It is absolute stupid the way the track was designed and that is the flaw. The guy would not have died if its was not for the pillars.
The guy would not have died if he didn't get on a tiny little sled and push himself down the start of an icy half-tube where the only exit other than the far end was off the side and into hard metal objects.
Lugers can still die if they take a wall too high and capsize, smashing their heads into the solid ice track.
If you want to remove all means of death in the sport of luge, you might as well not luge at all. In fact, you won't be luging. You'll have to have a solid tube filled with soft water (instead of the open ice-caked half-tube). That's the "thrill ride" at a water park. How exciting. And someone could still drown if they aren't careful.
You could compare that to have trees around a racing circuit directly beside the track and no run off area ...
How about solid concrete walls at most car race tracks?
Bugger off IOC and let the rest of the world see what is wrong so it can be prevented next time.
Next on NBC, the 2046 winter olympics. At 8PM, the US and Canada face off for the snowball fights, followed by the mackeral slapping contest between Great Britain and France. At 11PM, Greece and Latvia compete in 'walk around the block', and then Bolivia and Japan face off in a rematch of the famous 2042 "fill the slurpee cup as full as you can without spilling" contest. Stay tuned...
This assumes that the sun would not exist were it not for you, so that you could actually copyright the sun and all audio-visual representations thereof.
I guess I'll know for sure tomorrow, because it's night time here now. If the sun doesn't come up tomorrow, I'll know I violated the DRM you put on it...
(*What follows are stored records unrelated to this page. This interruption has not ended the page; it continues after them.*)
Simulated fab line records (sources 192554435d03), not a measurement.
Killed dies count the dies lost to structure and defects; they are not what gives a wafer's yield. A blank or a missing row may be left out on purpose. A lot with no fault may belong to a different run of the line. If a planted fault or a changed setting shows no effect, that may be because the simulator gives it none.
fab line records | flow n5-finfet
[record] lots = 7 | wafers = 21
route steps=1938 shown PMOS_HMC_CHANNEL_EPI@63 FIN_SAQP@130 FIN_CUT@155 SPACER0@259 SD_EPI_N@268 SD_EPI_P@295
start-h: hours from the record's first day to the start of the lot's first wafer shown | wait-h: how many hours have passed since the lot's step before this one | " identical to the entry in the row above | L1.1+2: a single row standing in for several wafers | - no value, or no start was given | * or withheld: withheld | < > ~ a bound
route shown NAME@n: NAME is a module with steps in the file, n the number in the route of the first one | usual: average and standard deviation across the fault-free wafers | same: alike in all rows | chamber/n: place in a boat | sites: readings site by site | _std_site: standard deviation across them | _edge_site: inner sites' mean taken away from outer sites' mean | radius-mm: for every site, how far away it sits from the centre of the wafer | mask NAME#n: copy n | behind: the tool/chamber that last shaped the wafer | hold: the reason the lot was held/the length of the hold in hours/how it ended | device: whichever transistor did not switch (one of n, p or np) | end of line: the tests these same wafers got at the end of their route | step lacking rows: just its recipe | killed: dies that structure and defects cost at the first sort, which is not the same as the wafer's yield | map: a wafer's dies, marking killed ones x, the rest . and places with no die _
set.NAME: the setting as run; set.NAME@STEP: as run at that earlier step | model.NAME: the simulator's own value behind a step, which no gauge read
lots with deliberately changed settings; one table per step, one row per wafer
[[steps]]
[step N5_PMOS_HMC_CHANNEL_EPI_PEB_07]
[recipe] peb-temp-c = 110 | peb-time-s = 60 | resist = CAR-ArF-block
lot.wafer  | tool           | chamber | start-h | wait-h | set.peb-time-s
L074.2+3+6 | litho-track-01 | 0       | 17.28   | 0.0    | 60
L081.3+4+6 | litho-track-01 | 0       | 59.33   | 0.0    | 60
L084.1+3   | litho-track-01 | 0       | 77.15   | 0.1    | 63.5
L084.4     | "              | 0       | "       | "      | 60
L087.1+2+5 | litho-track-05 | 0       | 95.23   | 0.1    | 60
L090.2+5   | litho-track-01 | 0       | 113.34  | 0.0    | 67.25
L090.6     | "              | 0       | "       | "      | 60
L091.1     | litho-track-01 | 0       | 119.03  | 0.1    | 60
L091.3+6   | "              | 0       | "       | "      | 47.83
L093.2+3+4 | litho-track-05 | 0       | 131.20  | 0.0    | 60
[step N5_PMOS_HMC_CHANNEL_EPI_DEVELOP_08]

The fact that the sun came up three weeks ago isn't news anymore, just like the fact that someone rammed themselves into a pole on the luge course two weeks ago isn't. The "news" value of the video is gone; it is solely the gruesome nature that remains as a draw.
What's the non-emotional reason for not showing the video? I haven't seen anything except "Oh, gee, that's in poor taste", which is not anything more than an appeal to emotion.
I was hoping for better here, honestly.
It is wrong to have pillars that close to the track and Stephen Plate shows this to the rest of the world. Period! No discussion!
And yet, here we are discussing it. I think it is fine for pillars to be that close, on a track for a sport that is participated in voluntarily and with full knowledge that those pillars are there. All it would have taken is for the lugers to say "we aren't going down that course with those pillars there", if it were so clear that the pillars shouldn't have been there.
Of course the athletes can choose not to participate. However, most athletes have been training for years for this event, so the threshold for not participating is really high, even if they had a pool of sharks with friggin lasers at the bottom. Just because you don't have to participate, doesn't mean that the security measures can be inadequate. Simply raising the walls doesn't make the sport equivalent to kitten hugging
Two points:
The IOC could still get their advertising revenues, and even direct-charge viewers. These seem like blindingly obvious ideas.
Why haven't they done this yet?
Enjoy life! This is not a dress rehearsal.